Afghanistan Table of Contents
The third major policy focus of the immediate post-World War II period was Shah Mahmud's experiment in greater political tolerance and liberalization. Encouraged by young, Western-educated members of the political elite, the prime minister allowed National Assembly elections that were distinctly less controlled than they had been in the past; the result was the "liberal parliament" of 1949. He tolerated the activity of opposition political groups. The most vocal of these groups was the Wikh-i-Zalmayan (Awakened Youth), a movement comprised of diverse dissident groups founded in Qandahar in 1947. A newly formed student union not only provided a forum for political debate but also produced theatrical plays critical of Islam and the monarchy. Newspapers criticized the government, and many groups began demanding a more open political system.
But the liberalization went farther than the prime minister had intended. He reacted by attempting to form a government party, and when this failed, he began cracking down. The Kabul University student union was dissolved in 1951; newspapers criticizing the government were closed down; many opposition leaders were jailed. The parliament that was elected in 1952 was a significant step backward from the one that had been elected in 1949. The brief experiment in open politics was over.

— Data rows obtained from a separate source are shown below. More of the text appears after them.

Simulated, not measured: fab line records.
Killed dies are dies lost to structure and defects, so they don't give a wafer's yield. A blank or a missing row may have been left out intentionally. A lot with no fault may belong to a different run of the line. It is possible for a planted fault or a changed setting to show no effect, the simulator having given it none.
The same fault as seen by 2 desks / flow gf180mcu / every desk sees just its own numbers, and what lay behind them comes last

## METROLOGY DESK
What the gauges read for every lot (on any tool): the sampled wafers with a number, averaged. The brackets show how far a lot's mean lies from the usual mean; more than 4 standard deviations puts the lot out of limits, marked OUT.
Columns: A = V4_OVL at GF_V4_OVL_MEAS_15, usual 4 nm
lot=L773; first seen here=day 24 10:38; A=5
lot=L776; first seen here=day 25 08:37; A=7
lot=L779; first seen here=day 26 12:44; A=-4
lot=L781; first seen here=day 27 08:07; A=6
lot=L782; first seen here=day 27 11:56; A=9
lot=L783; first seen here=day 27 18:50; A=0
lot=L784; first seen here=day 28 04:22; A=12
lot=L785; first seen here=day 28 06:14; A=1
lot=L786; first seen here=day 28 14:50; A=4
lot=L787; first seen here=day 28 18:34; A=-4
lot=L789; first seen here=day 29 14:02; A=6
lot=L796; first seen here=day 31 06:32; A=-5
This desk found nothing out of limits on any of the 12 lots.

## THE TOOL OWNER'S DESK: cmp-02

Despite its failure, the liberal experiment had important repercussions for the nation's political future: it provided a breeding ground for the revolutionary movement that would come to power in 1978. Future Marxist leaders of Afghanistan, Nur Muhammad Taraki, Babrak Karmal, and Hafizullah Amin were all involved. The government crackdown in 1951 and 1952 that brought an abrupt end to liberalization alienated many young, reformist Afghans who had originally hoped only to improve the existing structure rather than radically transforming it.